For all the legitimate complaints about the news media, the fact remains that quite often good information about the ridiculousness of government reaches the public. The next time some lame Republican politician whines about the media, ask him four questions.
1) What is he doing to correct the media?
2) Is he helping spread the accurate information the media does put out?
3) What is he doing to bypass the media?
4) Or, is he afraid the truth will come out?
The answers you’ll get will probably tell you a lot about whether that guy should be in office.
Two newspapers recently reported some good facts on very similar topics. The Wall Street Journal printed this story about the General Motors and the United Auto Workers:
According to the Wall Street Journal article, a lot of people in Detroit “saw today’s troubles coming for years, even decades.”
“‘I frankly don’t see how we’re going to meet the foreign competition,’ said Henry Ford II, then chairman and CEO of Ford Motor Co., on May 13, 1971, right after the annual shareholders’ meeting. ‘We’ve only seen the beginning,’ he predicted…
That was a couple years before Detroit agreed to let auto workers retire with full pension and benefits after 30 years on the job, regardless of their age. In practice, that meant a worker could start at age 18, retire at 48, and spend more years collecting a pension and free health care than he or she actually spent working. It wasn’t long before even union officials realized they had created a monster.
In 1977, UAW Vice President Irving Bluestone said he was ‘flabbergasted’ that so many workers were retiring at age 55 or younger. ‘We were aware that the trend to early retirement was escalating . . . but we were surprised at the escalation in 1976,’ Mr. Bluestone declared. ‘It is astounding.'”
Now our federal government has added an additional burden to taxpayers through their assistance of the “big three” Detroit automobile companies, which should instead be forced into bankruptcy.
The Chicago Sun-Times ran these two articles:
“Teachers got bigger raises on average”
“Rich in ‘Incentives’ | Pay for some educators now tops a record $400,000 — and when their careers end, bonuses and perks sweeten departure”
Thanks to the public posting of public school teacher and administrator salaries, more Illinoisans than ever have been learning just how absurd the notion is that “teachers are underpaid.”
Unfortunately, despite this knowledge, our school boards and our state legislators have been cooperating in a steady effort to make the problem worse. Instead of us privatizing the public schools and issuing parent education vouchers, our government seems as if it wants to nationalize an industry that should be allowed to go under.

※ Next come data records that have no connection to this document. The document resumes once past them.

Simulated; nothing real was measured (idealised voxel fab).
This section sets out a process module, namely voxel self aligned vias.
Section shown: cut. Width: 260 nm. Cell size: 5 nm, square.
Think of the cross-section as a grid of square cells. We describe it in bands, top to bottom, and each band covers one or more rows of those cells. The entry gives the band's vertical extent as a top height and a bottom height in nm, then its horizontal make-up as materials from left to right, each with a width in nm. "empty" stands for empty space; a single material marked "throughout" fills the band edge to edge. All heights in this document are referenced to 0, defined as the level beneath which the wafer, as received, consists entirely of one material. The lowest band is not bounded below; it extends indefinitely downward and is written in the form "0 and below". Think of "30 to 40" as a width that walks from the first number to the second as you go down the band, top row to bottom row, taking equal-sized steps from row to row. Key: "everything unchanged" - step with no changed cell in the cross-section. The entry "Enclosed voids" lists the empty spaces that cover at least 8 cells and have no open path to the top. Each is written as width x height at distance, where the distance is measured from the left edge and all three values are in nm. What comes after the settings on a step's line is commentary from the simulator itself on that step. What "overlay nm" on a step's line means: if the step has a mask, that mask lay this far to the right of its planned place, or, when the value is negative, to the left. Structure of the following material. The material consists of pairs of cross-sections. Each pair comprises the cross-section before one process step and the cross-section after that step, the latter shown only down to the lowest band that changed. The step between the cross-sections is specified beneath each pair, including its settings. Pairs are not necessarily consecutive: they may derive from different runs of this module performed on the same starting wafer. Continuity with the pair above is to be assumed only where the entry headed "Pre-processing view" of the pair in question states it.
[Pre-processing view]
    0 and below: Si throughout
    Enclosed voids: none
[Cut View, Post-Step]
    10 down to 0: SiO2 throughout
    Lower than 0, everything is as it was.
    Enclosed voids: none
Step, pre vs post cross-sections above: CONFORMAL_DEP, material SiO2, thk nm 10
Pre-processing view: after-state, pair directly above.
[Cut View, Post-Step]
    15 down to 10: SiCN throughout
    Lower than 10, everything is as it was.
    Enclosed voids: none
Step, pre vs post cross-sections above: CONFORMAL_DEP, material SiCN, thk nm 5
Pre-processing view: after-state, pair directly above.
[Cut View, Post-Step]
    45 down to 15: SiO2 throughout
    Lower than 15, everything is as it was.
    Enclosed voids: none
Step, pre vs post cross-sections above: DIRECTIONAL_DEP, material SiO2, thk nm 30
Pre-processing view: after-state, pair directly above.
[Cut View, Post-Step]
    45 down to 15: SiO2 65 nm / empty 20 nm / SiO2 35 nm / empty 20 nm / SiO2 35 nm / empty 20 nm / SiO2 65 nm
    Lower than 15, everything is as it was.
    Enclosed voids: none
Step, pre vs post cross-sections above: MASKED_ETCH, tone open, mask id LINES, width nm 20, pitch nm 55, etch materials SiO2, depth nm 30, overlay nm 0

Clearly the UAW inspired the teachers unions – who have a similar retirement provision in their contracts (teachers can also retire after 30 years). Make no mistake – much of the talk that is going on in Springfield about increasing taxes to increasing funding for the public schools has less to do with current education costs than it does with catching up on payments to that wrongly named state pension fund.
As for the state teachers “pension fund” – it’s a misnomer to call it that. A pension fund is funded as a pay-as-you-go system, not like the generational wealth transfer that it actually is. Click here to read more on that topic.
From the Sun-Times:
“A Niles Township school superintendent made $411,500 last year — a record in a year that saw top public elementary and high school administrators’ pay climb past $400,000 for the first time.
Neil Codell (left) received $411,511 as superintendent of Niles Township High School District 219 in 2008. That year, Laura Murray, former superintendent at Homewood-Flossmoor High School District 233, was paid $402,331 while Eric King, former superintendent of Elementary School District 159 in Matteson, took home $340,267.”
Some people are starting to wake up. The Sun-Times reports:
“Not every District 219 taxpayer thinks Codell deserved such a large payout.
‘Considering the grave state of our economy, this is a gross injustice for the taxpayers,” said Robert Swartz, a former president of Citizens for Fiscal Responsibility, a group that unsuccessfully fought a district tax rate hike in 2004.
Despite Codell’s top pay, district test scores do not top the state, although they are above the state average. Both the district ACT score and its Prairie State Achievement Exam pass rate are lower now than when Codell became superintendent.
‘We’re not getting our money’s worth,’ said Swartz.”
Under the subheading ‘Crisis in confidence,’ the Sun-Times reported the following:
“Although the state Board of Education keeps total compensation records for every educator in the state, they are not itemized.
The Civic Federation’s [Lawrence] Msall said lawmakers should require all ‘tax-supported governments,” including school districts, to make compensation breakdowns and pension sweeteners more readily available to public scrutiny.
‘There’s a crisis in confidence in government in Illinois right now,” Msall said. ‘If these salaries and bonuses are all justified, then taxpayers have a right to see them.”’
Stupidity has reigned in both the private and public sector – and taxpayers are being asked to foot the bill.